Will new president spark old Georgetown?
Dec 2nd, 2008 by C. Todd Williamson, III
Smith Point, Junior League, and Rugby’s have nothing on dinner and drinks at Katherine Graham’s, Henry Kissinger’s, or Averell Harriman’s. Arthur Schlesinger’s overcrowded desk of journals and written history may delight more than an overcrowded table top of spilled beer at Old Glory. The crowd that has infiltrated the Georgetown set for the last 7 years has less opinions on the Western European financial structure or secret Russian/Venezuelan naval exercises and more about the increased drink prices at watering holes such as Town Hall. And granted with the Bush-Cheney administration, the young Cold War progressives of the Kennedy-Johnson era were replaced by the young conservatives of the War on Terror era.

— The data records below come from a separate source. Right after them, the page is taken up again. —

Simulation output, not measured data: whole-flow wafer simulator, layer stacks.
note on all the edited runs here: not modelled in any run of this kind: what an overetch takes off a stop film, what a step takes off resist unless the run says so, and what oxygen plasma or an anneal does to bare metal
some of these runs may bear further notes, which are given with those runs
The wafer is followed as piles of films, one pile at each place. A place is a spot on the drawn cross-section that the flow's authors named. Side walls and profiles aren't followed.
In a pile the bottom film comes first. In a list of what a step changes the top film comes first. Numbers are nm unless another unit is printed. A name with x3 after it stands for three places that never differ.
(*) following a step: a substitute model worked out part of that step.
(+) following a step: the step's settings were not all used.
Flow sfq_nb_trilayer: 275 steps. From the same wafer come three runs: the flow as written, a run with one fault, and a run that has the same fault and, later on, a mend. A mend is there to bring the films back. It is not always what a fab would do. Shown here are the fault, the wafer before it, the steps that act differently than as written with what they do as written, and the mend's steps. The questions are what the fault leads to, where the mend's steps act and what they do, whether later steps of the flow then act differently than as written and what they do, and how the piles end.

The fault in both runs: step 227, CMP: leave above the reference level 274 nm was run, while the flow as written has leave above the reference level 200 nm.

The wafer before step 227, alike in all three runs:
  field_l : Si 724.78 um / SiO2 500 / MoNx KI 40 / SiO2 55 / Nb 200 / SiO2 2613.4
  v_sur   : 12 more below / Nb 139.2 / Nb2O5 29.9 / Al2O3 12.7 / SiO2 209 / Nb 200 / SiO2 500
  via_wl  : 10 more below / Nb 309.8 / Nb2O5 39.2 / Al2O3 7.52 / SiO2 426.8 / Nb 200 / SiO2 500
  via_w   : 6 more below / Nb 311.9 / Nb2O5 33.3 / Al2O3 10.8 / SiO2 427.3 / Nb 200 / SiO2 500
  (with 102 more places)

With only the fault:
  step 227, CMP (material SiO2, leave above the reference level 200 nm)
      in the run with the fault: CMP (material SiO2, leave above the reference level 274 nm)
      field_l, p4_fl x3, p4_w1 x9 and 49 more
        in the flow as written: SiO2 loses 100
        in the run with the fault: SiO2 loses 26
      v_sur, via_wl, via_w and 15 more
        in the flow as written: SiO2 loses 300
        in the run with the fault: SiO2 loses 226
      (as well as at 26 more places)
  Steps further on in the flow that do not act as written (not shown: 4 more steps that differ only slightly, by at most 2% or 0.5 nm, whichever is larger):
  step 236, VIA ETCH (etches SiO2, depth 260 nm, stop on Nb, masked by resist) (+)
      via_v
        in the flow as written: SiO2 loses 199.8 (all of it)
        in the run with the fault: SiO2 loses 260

But I feel something has been missing regardless of ideological standpoints. The meatiness of of the conversation quality and the William F. Buckley-esque conservative intelligencia has faded. Debates over the biggest issues of our age are now replaced with gossip talk about “who’s starring on The Hills or how Smith Point is converting demographically.”
Although M and Wisconsin was stacked with a spectacle of those described above, the neighborhood itself hasn’t lost its flair. Georgetown stalworts like The Washington Post Editor Emeritus Ben Bradlee and the Ickes family still romp the area. Known for their lavish dinner parties visited by both Republicans and Democrats, where Truman Capote or Arthur Crock would dish dirt on some of the most prominent people of the last century and Joseph Alsop was a regular equipped with his “All the Way with LBJ” hat, the golden age of Georgetown lost its luster as Reagan ignored it, Clinton held a love/hate relationship with it, and both Bush’s only surrounded themselves with the crowd whenever politically feasible.
Will the new administration be any different? Obama is technically a newcomer to the scene and although he has been a Washington political fixture since 1973, Vice President-elect Joe Biden has never been a regular of the Washington social scene as he would head every night home to Delaware by train.
And Georgetown is no longer the cultural heartbeat of DC as it was during the Cold War. The city has expanded with vibrant life, style , and culture to other areas such as U Street, Adams Morgan, K Street, H Street Corridor, and Foggy Bottom. Not to mention non-DC areas such as Rosslyn and Bethesda. And although I saw more Obama/Biden signs than McCain/Palin signs in yards in front of Georgetown homes this past campaign season, the pulse of DC is gaged by other indicators. It will be interesting to see if the presence of a younger president and a generation that has come of age will influence the substance of conversations of both young conservatives, liberals, and independents.
And the old days were not all roses and sunshine. Segregation still loomed in Washington D.C. There were also some progressives in Georgetown during that time that talked more about direct action and good works than taking power into their own hands and actually doing something about it. Although young conservatives and liberals in the Georgetown scene may argue over that government’s role in their lives, many of them have taken their can do spirit and turned it into a serious force for good unlike any generation before them. From the Gold Cup to the Blond’s vs. Brunettes powder puff football game, the younger Georgetown generation has been encouraging strong commitments for the less fortunate all while donned in sun dresses in summer and v-neck sweaters in winter.
Hopefully the good works will be laced with good times, high fashion, and intellectual thought…regardless of who holds The White House.